Just bought your first camera? Getting to grips with photography? In this video, Matt shows you how to use a tripod correctly.
Want to share your own advice for beginners? Feel free to add your comments below.
Hi and welcome to the eight part of our ten-part series on How To Use Your Camera. My name is Matt and I’ll be taking you through all of your camera’s key settings so that you can start taking great pictures.
Today we’re going to be looking at how to use a tripod. I’ll be showing you how to use them correctly.
Tripods come in a range of sizes and designs and they allow photographers to create images they otherwise wouldn’t be able to. Whatever tripod you use, there are a few principles to follow to ensure you get the best performance from them.
Firstly, you’ll need to attach the camera to the tripod itself; this is usually done with a quick-release plate. Simply screw this into the base of your camera and make sure the edge of the plate is parallel with the edge of the camera. Now, fit this plate inside the tripod head; you should see the lever to the side move once it’s safely in place.

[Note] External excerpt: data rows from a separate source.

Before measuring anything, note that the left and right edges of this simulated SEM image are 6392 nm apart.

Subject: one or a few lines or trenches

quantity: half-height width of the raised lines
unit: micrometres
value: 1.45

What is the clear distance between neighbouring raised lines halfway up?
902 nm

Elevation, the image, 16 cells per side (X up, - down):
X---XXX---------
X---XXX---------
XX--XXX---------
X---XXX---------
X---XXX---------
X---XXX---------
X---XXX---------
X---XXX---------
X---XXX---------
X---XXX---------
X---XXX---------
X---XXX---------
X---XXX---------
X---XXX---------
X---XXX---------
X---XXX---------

Tripods are usually constructed with three of four sections for each leg. Make sure you use the sections towards the top of the tripod first, and then work downwards if you need extra height, as this will help you to get the best stability.
Most tripods allow you to extend the centre column upwards so that you can position the camera higher up. If you do need to get extra height, always make sure you extend the leg sections before you extend the centre column, as this will also help to keep the camera more stable.
Some tripods also feature a small hook at the end of their centre column and this can help you with stability too. All you need to do is attach your bag or another heavy object to it so that it weighs the tripod down and keeps it in place.
The head of the tripod will often have one or more spirit levels, which can help you ensure your camera is level. It’s always a good idea to check this when setting up your tripod so that you can be sure of capturing your images without any skewed details.
Make sure to also turn off your image stabilisation system when using a tripod. Leaving this on can actually make your images less sharp as the lens will attempt to correct for vibrations caused by the image stabilisation system itself. Some recent cameras and lenses sense when they are on a tripod and may turn themselves off automatically – check the manual of your lens or camera to see if this the case.
Finally, use the self-timer option or a remote release when taking an image on a tripod. This will allow you to capture the image without any physical contact from yourself at the point of the exposure, and so may help you to get a sharper result.